Initiative responsibility, then, rested with the deans and the Administrative Board. During the five-day period between the demonstration and the disciplinary decision, pressures fell upon the Board from all sides. Some Faculty members threatened resignation if any students were severed; others demanded punishment. Students were equally ambivalent, but nevertheless expressed their opinions intensely, frequently, and loudly.

THE communication among students, Faculty, and Administration was more free-flowing than at any time in recent years. These factions shared a common hope that the Dow controversy would not expand into a larger conflict. Very few people wanted the issue to tear up the campus, nor did anyone wish to leave Harvard despite its imperfections. Barrington Moore Jr., Lecturer on Sociology and a demonstration supporter, wrote:

As students and teachers we have no objective interest in kicking down the far from sturdy walls that still do protect us. For all their faults and inadequacies the universities, and especially perhaps Harvard, do constitute a moat behind which it is still possible to examine and indict the destructive trends in our society.

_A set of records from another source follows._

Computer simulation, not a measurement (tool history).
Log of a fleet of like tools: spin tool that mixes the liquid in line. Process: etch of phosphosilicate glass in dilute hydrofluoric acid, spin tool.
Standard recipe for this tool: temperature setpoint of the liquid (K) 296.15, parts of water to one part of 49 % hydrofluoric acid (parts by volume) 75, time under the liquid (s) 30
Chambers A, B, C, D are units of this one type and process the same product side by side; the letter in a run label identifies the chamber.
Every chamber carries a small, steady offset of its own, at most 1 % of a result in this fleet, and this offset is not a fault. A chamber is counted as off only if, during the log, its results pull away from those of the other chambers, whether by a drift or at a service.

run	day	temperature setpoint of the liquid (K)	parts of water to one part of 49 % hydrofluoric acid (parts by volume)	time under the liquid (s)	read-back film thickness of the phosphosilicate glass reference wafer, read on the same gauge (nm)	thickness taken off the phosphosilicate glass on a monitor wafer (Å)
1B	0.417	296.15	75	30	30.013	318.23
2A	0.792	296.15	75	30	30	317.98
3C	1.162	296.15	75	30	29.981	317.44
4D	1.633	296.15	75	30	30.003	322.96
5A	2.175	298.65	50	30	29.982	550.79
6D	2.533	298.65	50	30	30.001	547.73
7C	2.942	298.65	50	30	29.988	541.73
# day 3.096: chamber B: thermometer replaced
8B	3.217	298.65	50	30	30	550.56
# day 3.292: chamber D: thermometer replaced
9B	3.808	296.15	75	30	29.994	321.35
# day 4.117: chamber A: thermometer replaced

There is no indication in this statement, nor in the opinions and actions of the vast majority of students during the remainder of the school year, that reconstruction or revolution in the University structure is a serious goal. No student has yet defied the Dow julgment with similar obstructionist tactics, despite the Administration's refusal to spell out guidelines on unacceptable demonstrations and their consequences. Dow was primarily a symbolic protest aimed against the Vietnam horror and against the unresponsiveness of established authority to anti-war demands. The students' basic target was the war, not the University.

The Columbia conflict, in contrast, was not at all symbolic; the demonstrators' grievances at the university were real and targets included university decision-making in real estate, discipline, and accessibility of senior faculty. Columbia's self-perpetuating Board of Trustees exerts control over faculty and students on most university issues of consequence. Thus Columbia's enormous real estate ventures, which, according to James Ridgway, account for at least half the university's endowment funds, were not open to public or faculty scrutiny, review, or advice. Nor was there any faculty intermediary authority between the administration and the President and Trustees when the students began to protest real estate practices in Harlem. Disciplinary decisions came from the top, rather than from a faculty accessible to student viewpoints. And the President was the one who called in the New York police who inevitably proved to be unmanageable.

(Students and Faculty at Harvard do not participate in investment decisions either, but here the situation is not inflammatory. Investments are controlled by the treasurer, George F. Bennett, who is responsible only to the Corporation, which may merely fire him if it does not like his investments. It so happens that none of Harvard's past three treasurers have been real-estate minded; the University's total real-estate investments, loans, and mortgages amount to $16.5 million, or 1.6 per cent of its total endowment investments. And these holdings, according to University tax manager Henry H. Cutler, are scattered around the country and based on Government credit or Federal guarantees rather than on mortgage benefits.

Harvard does publish an annual financial report, specifying where its investments are. Although community influence does not directly participate in determining investment questions, there are indications that Harvard may currently switch its low-return Federal bonds to roughly comparable investments in Roxbury. The treasurer's job is made difficult by Harvard's system of financial solvency for each school: his decision to switch specific endowment investments from an unpopular company to a popular one might lower the revenue of the unlucky faculty that had originally received the endowment.)

EXTRALEGAL protest over Columbia's investment policies differed from the symbolic Dow demonstration; Columbia's faculty, students, and trustees have held irreconciliable opinions on basic questions in a community where there was little confidence in the capacity of the President and trustees to govern. In this climate of mistrust, a participatory democracy (i.e., various student-faculty checks on the trustees) must exist to prevent extralegal action.

At present, Columbia's 23 trustees are accountable to no one but themselves. All except the six alumni-elected trustees serve life terms. Unless real power is delegated down to faculty or students, then the whole body of trustees should be elected for set terms by faculty, administration, students, and alumni. Otherwise, this board, in which all real power is located, will never make decisions reflecting a changing university and community, and inevitable, ugly, confrontations will arise.